My ultimate goal is to make a robot that maps its environment, knows where it is and can navigate its environment on its own. Previous experiments have learned me that lots of obstacles have to be overcome to achieve this goal. One of them is combining sensory input. For example, I want to know which way my robot is facing. I do have both a compass and a gyro sensor. The readings of the compass sensor are not very precise and do suffer from magnetical disturbances (motors, NXT, metal objects). The gyro readings do not suffer from magnetical disturbances. But it only gives me an idea of the change in direction. Not the direction itself. One can integrate these changes to an overall change in respect to the start position. But then small errors in every reading will add up to a forever growing error. It would be nice to combine both sensors so that one sensor corrects the error from the other sensor. The Kalman filter promises to do so. This filter however is hard to understand and implement. As a consequence there is a lot of talk about it in the NXT community but it is seldom used. I’ve set myself the goal of understanding the filter and implement it for the set up described above. This and later posts will document my quest. Sometimes I’ll take things for granted, sometimes I’ll simplify things when a statistician wouldn’t. Sometimes I might be wrong.
The basic ideas behind the filter are simple.
- Sensors are never very precise. Each sensor has an error. This tells you how precise this sensor is. When the compass reads 15 degrees north it could also be 14 or 16.
- Two sensors combined give more precise information than a single sensor. When two compasses give me different reading the truth might be somewhere in the middle.
- If you know how things were, then you have a better understanding of how things are. When the last observation from the compass was 13 and the current one is 15 then the true heading is more likely to be below 15 than over 15.
- If you know how things changed from the last observation to the current one you can even better predict the current situation. If the robot is turning clockwise it is likely that the current heading should be more than the last time it was calculated.
It is not hard to find the formulas used with the Kalman filter, check Wikipedia (although I do suspect there is an error in the formulas there) or this excellent course. It was hard for me to understand those formulas however. There were two things I had to understand. One was matrix calculus, the second was the meaning of all the scalars and matrices that are in the equations. But there is some good news. Matrix calculus is not too difficult, some of us will have had it in high school, if not, there are just a few tricks to learn, addition (+), multiplication (*) and inversion (1/matrix). There is even more good news, not all matrices have to be understood. Some can be ignored in the simple situation I am dealing with, others can be taken for granted without understanding them.

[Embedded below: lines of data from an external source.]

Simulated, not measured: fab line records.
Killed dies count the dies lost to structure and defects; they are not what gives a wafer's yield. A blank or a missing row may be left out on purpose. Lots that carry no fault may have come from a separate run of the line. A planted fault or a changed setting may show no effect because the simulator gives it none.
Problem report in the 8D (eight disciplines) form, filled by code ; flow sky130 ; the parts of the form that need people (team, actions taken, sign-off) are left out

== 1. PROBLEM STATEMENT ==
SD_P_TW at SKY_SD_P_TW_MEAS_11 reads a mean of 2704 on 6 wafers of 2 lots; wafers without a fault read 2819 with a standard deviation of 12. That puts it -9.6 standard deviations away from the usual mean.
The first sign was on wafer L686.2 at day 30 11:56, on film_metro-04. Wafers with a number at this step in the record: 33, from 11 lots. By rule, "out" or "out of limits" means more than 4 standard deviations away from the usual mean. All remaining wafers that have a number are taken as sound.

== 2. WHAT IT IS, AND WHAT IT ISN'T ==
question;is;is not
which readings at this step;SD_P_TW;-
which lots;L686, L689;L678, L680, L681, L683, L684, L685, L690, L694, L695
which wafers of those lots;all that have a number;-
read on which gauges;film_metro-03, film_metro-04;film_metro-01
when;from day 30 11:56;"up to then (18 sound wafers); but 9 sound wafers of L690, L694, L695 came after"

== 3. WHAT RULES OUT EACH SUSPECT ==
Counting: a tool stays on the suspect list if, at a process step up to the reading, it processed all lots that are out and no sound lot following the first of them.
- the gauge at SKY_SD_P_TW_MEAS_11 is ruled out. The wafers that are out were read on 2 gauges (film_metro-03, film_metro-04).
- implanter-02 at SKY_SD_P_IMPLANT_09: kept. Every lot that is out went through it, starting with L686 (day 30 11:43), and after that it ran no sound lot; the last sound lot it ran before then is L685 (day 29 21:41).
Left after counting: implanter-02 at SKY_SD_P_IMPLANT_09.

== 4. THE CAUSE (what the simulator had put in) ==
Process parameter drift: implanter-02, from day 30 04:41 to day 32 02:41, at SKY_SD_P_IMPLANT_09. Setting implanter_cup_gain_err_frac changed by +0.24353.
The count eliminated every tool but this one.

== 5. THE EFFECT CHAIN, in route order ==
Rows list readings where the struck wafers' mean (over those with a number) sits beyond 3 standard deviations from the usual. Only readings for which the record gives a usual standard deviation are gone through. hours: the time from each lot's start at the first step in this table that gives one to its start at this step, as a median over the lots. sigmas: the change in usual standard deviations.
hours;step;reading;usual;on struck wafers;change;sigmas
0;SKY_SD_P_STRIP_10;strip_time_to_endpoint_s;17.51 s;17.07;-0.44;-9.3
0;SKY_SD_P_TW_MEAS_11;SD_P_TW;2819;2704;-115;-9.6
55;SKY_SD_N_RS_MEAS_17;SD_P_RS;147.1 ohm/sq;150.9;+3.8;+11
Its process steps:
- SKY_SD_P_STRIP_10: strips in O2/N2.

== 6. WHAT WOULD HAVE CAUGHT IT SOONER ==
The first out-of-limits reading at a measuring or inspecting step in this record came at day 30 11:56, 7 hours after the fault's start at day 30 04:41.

The only formulas of importance are those under Predict and Update in the Wikipedia article. The other formulas will not make it to code. Lets examine what goes into the formulas first and what the formulas actually do afterwards.
he first thing to understand is the state. This is the x with a hat. The state describes the important properties of your robot. Important in this context I mean, what is it we want to know about the robot? In my case it is the heading of the robot (what way is it pointing at) and its rate of turn (how fast is it turning and in what direction). So the state contains two items in my case. But in other situations it can be totally different things that go into the state. This is very important to understand. The Kalman filter is not a ready made filter that accepts a number as input and gives another number as output. You have to design your Kalman filter yourself, fitting it for your situation and problem.
The state is a scalar (a vector with just one column) and in my case it has just two items heading and rate of turn.
With the Kalman filter the state comes in different flavours.
– there are state scalars associated with the current and with the previous observations. These are denoted as Xk and Xk-1 respectively.
– The a priory state vector. This holds the predicted state. The prediction is based on the previous state (and transition) only. It does not take sensory input nor control input in account. It is denoted as Xk-1|k-1 for the previous observation and as Xk|k-1 for the current observation.
– The a posteriori state vector. This one describes the prediction of the filter when taking sensory input and control input into account. It is denoted as Xk-1|k for the previous observation and as Xk|k for the current observation. This is my state vector:
|Rate of turn|
(When one knows the number of rows in the state vector one also knows the dimensions of most of the other vectors. These all have the same number of rows, also the number of columns equals the number of rows in the state vector. (this probably isn’t always true but in this simple case it is.))
There is another element in the filter that looks very much like the state vector. This element is called the observation and written down as Z. It holds the input from the sensors. In my case it holds compass and gyro readings.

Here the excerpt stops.